Caring enough to say No.

Everything in life is a delicate balance for those of us treading paths of self-knowing, and of reaching beyond self. But sometimes the best response is to say No.

When I first became a massage teacher, every student west of Atlantis wanted to trade massages with me. Yes, that would have helped them. I gave great feedback and they could have felt what a professional massage feels like.
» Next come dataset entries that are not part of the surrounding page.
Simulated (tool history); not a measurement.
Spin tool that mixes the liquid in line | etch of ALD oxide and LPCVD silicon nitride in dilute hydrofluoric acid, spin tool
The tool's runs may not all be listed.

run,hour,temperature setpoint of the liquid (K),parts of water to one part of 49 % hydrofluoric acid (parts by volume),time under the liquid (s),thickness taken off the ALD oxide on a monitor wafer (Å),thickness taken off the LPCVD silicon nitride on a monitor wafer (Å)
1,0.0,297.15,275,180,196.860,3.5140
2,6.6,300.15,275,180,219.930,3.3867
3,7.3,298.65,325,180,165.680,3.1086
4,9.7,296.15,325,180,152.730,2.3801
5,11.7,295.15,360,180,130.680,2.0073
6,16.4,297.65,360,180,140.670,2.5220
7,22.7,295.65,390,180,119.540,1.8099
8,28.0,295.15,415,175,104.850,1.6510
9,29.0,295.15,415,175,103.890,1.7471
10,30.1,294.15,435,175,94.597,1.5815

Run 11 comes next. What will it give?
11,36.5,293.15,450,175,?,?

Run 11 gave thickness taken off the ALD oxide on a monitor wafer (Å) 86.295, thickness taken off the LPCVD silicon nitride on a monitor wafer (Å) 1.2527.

It would also wear me out and chew up my time so I couldn’t work my own professions and help others.
I got so I wouldn’t even tell people what I did because complete strangers in grocery queues would want me to work the knots out of their shoulders as we stood there.
So I set a clear policy not to trade and stuck with it.
Nowadays, when I tell people I’m a writer, it turns out that everybody and his dead uncle has thought about being a writer, wants me to teach them how to do it, edit their first efforts, get them published …
So again, I make a policy drawing the line.
When lonely people find out I can listen, care, and empathize, they get in my face, trying to stop me from whatever I might be trying to focus on, so I can listen to them tell me every ache they ever had, any word their doctors ever uttered.
But the books and thoughts and minor essays I write can be helpful and important, too, and they are means of helping more than one person at a time.
Again, we will always be tested. And for those of caring natures, these tests may hit literally where we, and another might hurt.
But sometimes it might just be healthier to say no.